Indonesia to impose local sales rule when palm oil exports restart May 23

Palm oil comprises a third of the world's vegetable oil market, with Indonesia accounting for about 60 per cent of supply. PHOTO: AFP

JAKARTA (REUTERS) - Indonesia will impose a domestic sales requirement for palm oil, to shore up local supplies of cooking oil when the world’s biggest producer of the edible oil reopens exports next week, the country’s economics minister said on Friday (May 20).

President Joko Widodo has announced Indonesia will lift the export ban from Monday after imposing the policy on April 28 in a bid to control high domestic cooking oil prices.

The decision to lift the ban comes despite the price of bulk cooking oil not yet coming down to the government's target of 14,000 rupiah (S$1.30) per litre.

Jokowi, as the president is popularly known, said he expected cooking oil prices to ease toward the intended target and vowed authorities would closely monitor supply conditions.

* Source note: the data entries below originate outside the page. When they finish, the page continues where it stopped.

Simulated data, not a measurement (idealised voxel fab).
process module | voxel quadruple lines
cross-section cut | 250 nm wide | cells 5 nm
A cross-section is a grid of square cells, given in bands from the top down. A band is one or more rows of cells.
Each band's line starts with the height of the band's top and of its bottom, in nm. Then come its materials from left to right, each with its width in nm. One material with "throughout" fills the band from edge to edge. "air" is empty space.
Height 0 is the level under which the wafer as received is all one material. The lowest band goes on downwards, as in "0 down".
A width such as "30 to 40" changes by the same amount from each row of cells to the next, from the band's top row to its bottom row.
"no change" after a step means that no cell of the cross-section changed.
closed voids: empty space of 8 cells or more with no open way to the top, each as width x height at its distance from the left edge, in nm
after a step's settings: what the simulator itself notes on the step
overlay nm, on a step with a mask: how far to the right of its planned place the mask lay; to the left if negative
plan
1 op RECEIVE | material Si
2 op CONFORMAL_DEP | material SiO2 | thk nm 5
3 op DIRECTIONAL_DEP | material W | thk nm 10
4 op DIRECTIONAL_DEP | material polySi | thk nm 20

Indonesia would impose a so-called Domestic Market Obligation (DMO) on palm oil to ensure 10 million tonnes of cooking oil were kept at home, Airlangga Hartarto, Coordinating Minister of Economic Affairs, told a virtual briefing.

“The trade ministry will determine the size of the DMO that would be met by each producer and the mechanism to produce and distribute cooking oil to the communities,” he said.

State food procurement agency, Bulog, would be assigned to set up a cooking oil buffer stock, Airlangga said.

The introduction of the export ban had shocked global edible oil markets. Palm oil, used in everything from margarine to frying fats and shampoo, comprises a third of the world’s vegetable oil market, with Indonesia accounting for about 60 per cent of supply.

Palm oil futures rebound

Maybank analyst Ong Chee Ting said international crude palm oil prices were expected to soften after the decision to lift the ban.

“As for international buyers, the availability of Indonesian palm oil will somewhat pressure international CPO (crude palm oil) price. Overall, the lifting of the export ban is a relief to Indonesian-based growers,” Ong said in a note to clients.

Indonesian farmers had staged protests against the export ban this week.

The domestic price of palm fruits had tumbled by around 70 per cent since the ban, Gulat Manurung, chairman of the Indonesian smallholders group APKASINDO, said in a statement, welcoming the move to reopen exports.

“The export ban has shown Indonesia how important palm oil is for the country,” Gulat said.

Malaysian benchmark palm oil contract fell 1.61 per cent in early trade on Friday, before rebounding to gain more than 3 per cent as the market digested news of the domestic sales requirement.

Meanwhile, the Indonesian rupiah strengthened by 0.47 per cent and Jakarta stock index gained about 1.5 per cent.